The casting of lots for purposes of making decisions and determining fates has a long record in human history. But lotteries that distribute prizes for material gain are relatively recent, starting in the West with a lottery held during the reign of Augustus Caesar to raise money for municipal repairs in Rome.
The modern state lottery grew out of that ancient idea, and it has proved enormously popular. It has generated substantial profits for states, which they have used for a variety of purposes, including reducing taxes. But critics argue that there is an inherent conflict in state governments’ desire to profit from gambling and their responsibility for protecting the public welfare.
One issue is that lottery revenues are not transparent, and consumers aren’t clear about the implicit tax rate they pay. Also, state governments quickly become dependent on painless lottery revenues, and are constantly pressured to expand into new games in order to maintain or increase those revenues.

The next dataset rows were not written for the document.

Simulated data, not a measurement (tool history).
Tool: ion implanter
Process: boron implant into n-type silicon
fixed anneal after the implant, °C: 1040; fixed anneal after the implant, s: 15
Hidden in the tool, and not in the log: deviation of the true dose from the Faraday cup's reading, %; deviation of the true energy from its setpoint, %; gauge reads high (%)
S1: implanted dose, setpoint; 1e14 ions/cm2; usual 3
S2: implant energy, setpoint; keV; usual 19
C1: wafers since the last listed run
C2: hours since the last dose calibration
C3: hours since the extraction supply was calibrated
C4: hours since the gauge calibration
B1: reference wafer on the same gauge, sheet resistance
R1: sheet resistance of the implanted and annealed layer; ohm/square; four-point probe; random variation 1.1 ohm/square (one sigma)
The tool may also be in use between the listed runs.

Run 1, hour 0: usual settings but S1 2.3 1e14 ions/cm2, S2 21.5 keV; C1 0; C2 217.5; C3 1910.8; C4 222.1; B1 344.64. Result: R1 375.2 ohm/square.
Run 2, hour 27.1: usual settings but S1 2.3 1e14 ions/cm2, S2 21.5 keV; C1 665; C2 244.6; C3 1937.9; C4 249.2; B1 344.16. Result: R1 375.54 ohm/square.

In addition, lottery revenues are regressive in that they disproportionately burden low-income households. The very poor, those in the bottom quintile of income distribution, don’t have a lot of discretionary cash left over to spend on tickets. But they may feel that the lottery, however improbable, is their last, best, or only chance at getting out of poverty and up into the middle class. In that sense, lottery playing can be like drug addiction, with the gambler developing “quote-unquote” systems of buying and selling tickets based on irrational assumptions about the odds of winning.